Julião Sarmento: book exhibition

Julião Sarmento (1948–2021) is one of the most important contemporary Portuguese visual artists and one of those who achieved remarkable international projection with his work. Developed since the 1970s, Julião Sarmento’s work involves various artistic disciplines and media – drawing, painting, engraving, sculpture, installation, film and video, photography, performance, and sound, crossing over aesthetic and visual languages that explore and highlight his literary, cinematographic, and architectural influences.

 

To remember the first anniversary of his passing, the Art Library presents a selection of publications – books and catalogues of individual exhibitions, articles in national and foreign magazines and artist’s books – that reflect his artistic career.

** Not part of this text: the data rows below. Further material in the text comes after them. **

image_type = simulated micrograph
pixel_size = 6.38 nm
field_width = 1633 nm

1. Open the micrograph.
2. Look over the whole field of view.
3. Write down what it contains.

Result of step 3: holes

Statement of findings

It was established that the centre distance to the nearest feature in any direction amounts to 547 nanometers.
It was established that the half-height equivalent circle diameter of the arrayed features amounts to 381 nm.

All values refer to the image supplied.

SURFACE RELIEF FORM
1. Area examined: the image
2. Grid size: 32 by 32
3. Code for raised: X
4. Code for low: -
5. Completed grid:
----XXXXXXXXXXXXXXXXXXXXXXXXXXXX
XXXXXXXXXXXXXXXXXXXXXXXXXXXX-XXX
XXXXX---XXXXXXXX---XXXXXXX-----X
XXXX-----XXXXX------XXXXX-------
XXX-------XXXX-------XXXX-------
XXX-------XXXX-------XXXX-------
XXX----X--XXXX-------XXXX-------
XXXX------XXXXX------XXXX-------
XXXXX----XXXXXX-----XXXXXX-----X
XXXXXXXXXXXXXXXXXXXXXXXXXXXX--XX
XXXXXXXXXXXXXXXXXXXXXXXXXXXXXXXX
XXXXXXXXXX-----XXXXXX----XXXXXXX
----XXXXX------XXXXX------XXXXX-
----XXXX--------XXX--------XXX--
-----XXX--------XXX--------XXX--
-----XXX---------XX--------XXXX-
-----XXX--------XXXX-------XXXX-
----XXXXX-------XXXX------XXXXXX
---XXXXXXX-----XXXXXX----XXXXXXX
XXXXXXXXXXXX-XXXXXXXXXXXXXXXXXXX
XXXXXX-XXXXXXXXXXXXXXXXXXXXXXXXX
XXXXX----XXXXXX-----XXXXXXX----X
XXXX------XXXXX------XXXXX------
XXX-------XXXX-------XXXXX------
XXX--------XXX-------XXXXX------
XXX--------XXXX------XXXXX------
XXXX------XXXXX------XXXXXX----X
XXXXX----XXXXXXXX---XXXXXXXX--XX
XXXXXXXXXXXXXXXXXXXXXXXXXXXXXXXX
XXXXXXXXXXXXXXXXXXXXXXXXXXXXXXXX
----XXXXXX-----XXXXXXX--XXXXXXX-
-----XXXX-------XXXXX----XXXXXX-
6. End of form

Julião Sarmento’s career began by studying Architecture (and Painting, which he did not complete) at the Escola Superior de Belas Artes de Lisboa (1967–1974). The friendship and artistic complicity with Ernesto de Sousa (1921–1988) led him to the organisation of the exhibition that marked the years of rupture and creative agitation that followed the 25th of April 1974: Alternative Zero (1977). This seminal exhibition not only provoked profound changes in the national artistic context, but also showed works by a generation of artists who, like Julião Sarmento and his great friend Fernando Calhau (1948–2002), were just starting out on their careers.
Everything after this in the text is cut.